By continuing with business as usual, we exploit and use oil and gas at record levels, despite the warnings of scientists. Scientists have revealed something important about how the earth works: the more oil we extract, refine and burn, the more Houston and Southeast Texas will alternately bake and flood.

Brant Kelly
Flooding in a Houston neighborhood

The New York Times recently quoted Maya Wadler, a teenager in Houston whose family’s home was just flooded. “I usually just trust my parents that everything is going to be OK. But I looked up and I saw that my dad was closing his eyes, the water was getting in his eyes. And I just thought: He has absolutely no idea where we are going to go.”
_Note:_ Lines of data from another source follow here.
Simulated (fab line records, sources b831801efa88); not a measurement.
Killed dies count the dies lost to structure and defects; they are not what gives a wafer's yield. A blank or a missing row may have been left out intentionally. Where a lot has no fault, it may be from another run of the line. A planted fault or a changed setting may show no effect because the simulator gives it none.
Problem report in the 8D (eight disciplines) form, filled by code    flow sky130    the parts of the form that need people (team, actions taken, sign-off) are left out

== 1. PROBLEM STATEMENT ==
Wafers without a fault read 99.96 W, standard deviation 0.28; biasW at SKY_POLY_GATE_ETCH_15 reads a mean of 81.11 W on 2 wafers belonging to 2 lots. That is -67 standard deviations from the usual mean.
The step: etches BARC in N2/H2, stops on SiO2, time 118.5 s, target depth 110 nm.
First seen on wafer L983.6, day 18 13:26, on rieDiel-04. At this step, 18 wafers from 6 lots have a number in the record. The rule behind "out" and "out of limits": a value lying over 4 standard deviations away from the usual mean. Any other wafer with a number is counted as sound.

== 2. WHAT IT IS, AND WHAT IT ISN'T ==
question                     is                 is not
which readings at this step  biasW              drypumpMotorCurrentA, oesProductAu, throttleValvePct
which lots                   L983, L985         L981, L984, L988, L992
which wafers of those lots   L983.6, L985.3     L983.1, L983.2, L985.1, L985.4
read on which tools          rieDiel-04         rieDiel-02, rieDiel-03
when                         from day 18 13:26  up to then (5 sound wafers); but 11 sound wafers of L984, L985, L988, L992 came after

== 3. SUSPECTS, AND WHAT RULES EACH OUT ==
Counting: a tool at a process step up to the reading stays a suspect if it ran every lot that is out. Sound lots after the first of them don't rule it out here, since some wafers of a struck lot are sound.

This situation has striking similarities to the ship Titanic, whose captain, Edward Smith, received warnings of potential icebergs ahead, and ignored them. He believed that the ship—the largest ever built—was stronger than nature, and unsinkable. Minutes before the Titanic hit the iceberg, steaming at full speed, people on the ship were going about their normal business, assuming that everything was fine. By the time the crew spotted an iceberg, it was too late to turn the ship to avoid it. Then the ship hit the iceberg and everything changed.

The Titanic sank for many reasons. Captain Smith missed the window of opportunity he was given, based on a misguided belief that a ship could withstand hitting an iceberg. Most people on the ship perished because they falsely believed that their leaders were taking responsibility for their safety.